Bayard Rustin was a civil rights organizer and an advocate for socialism, nonviolence, and gay rights. He was a Quaker, a talented singer and an art collector. Rustin is perhaps best known for organizing the 1963 March on Washington. He was openly gay and faced many challenges in the civil rights movement due to the homophobia of his peers. It caused a number of his accomplishments to go unrecognized.
Rustin entered Wilberforce University in 1932. He was expelled by 1934 for organizing a strike to protest the "bad food in the dorms." He soon moved to Harlem involved himself in movements for racial justice. There, he met A. Phillip Randolph, union organizer and founder of the Brotherhood of Sleeping Car Porters, who became his mentor.
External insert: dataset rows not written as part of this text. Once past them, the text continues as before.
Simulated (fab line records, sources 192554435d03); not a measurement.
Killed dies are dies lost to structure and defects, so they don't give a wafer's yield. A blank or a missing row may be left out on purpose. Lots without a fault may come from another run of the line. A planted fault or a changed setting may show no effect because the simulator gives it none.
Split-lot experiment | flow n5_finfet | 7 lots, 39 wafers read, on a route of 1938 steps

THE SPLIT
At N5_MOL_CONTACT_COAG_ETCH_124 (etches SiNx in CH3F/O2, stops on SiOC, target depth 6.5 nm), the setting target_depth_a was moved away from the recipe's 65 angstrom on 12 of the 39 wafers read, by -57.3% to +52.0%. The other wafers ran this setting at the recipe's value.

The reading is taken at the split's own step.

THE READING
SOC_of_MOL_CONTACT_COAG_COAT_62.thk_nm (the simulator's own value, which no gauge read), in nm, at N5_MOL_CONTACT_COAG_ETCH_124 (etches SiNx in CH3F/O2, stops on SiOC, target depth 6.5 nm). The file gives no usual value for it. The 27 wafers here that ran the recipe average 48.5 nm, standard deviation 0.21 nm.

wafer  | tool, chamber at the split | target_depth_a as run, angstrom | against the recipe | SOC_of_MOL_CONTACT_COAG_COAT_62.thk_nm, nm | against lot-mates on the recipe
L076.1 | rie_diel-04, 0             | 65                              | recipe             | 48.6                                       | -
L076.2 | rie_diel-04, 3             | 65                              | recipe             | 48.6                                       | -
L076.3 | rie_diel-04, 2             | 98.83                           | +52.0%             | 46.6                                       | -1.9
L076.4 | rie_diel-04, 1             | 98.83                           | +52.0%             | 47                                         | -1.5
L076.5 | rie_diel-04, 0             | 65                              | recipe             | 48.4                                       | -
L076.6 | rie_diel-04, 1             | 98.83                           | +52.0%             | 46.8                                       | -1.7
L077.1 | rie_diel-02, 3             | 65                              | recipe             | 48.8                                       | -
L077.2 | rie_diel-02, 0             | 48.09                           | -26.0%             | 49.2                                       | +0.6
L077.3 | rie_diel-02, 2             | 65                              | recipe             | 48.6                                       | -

Randolph involved Rustin in the March on Washington movement during the 1940s, which protested segregation in the armed forces. Rustin worked as an organizer for multiple organizations. During World War II, he was imprisoned for refusing to register for the draft. Beginning in 1956, during the Montgomery Bus boycott, Rustin served as an advisor to Martin Luther King Jr. It was Rustin who piqued King's interest in nonviolence and civil disobedience.
Rustin and A. Phillip Randolph were the main organizers of the 1963 March on Washington where King delivered his famous "I Have a Dream" speech. Rustin remained active in social movements and organizing for the remainder of his life. He died in New York in 1987. In 2013, Rustin was posthumously awarded the Presidential Medal of Freedom.